What is the critical question? Why am I not testing it? These are two questions I ask myself every day. I heard Elizabeth Iorns express her frustration when startups didn’t test their critical question. Her point was that if the question is critical to success, then that should be the first thing to test because it’s the most important information. I agree.
“Work smarter, not harder,” is a terrible cliche because no one knows what it means, and, in my opinion, it’s often cited by people who are lazy or by workaholics. My interpretation of this is to ask and test the critical questions. It’s so easy to avoid the critical question because there are so many other things to do: make plans to test it, tell stories why it’s impossible to test, test secondary questions instead, double down on theories and expand the impact (justifying more diligence). This is all a lot of work! However, the work is easy to do and justify.

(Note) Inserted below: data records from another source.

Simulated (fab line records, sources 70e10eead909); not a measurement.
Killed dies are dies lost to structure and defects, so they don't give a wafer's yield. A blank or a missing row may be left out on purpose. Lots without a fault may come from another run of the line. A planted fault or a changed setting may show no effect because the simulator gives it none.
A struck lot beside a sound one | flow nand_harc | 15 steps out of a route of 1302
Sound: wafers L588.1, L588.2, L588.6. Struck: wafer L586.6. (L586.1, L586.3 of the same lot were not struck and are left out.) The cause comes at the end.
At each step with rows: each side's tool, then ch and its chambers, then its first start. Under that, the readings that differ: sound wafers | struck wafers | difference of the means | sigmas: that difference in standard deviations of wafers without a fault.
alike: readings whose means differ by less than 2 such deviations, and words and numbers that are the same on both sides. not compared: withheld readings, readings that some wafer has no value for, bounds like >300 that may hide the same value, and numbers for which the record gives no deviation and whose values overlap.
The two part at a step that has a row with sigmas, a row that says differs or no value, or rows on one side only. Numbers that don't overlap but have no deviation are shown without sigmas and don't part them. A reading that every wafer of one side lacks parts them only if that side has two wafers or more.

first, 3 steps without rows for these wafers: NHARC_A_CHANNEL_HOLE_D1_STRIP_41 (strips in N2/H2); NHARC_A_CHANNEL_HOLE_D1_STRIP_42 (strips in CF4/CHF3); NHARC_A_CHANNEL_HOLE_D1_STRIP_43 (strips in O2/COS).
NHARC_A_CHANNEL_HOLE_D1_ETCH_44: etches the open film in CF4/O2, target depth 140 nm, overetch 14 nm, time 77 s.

Working smarter is having the courage to ask that critical question lurking in the back of the mind. It’s emotionally taxing. We are all afraid of failure. However, the risk of not answering this question is far higher than not. Avoiding answering just makes this risk grow, which further justifies delaying answering the critical question, compounding the risk.
The problem with “work smarter, not harder,” is that it is incredibly misleading. It leads someone to assume that you can also work smarter and harder when really these are mutually exclusive. If you are working smarter and answering the critical questions, it’s draining regardless of the outcome. You cannot do any more than process the answer. Maybe it should be, “Work smarter or work harder. Either way, it’s exhausting.”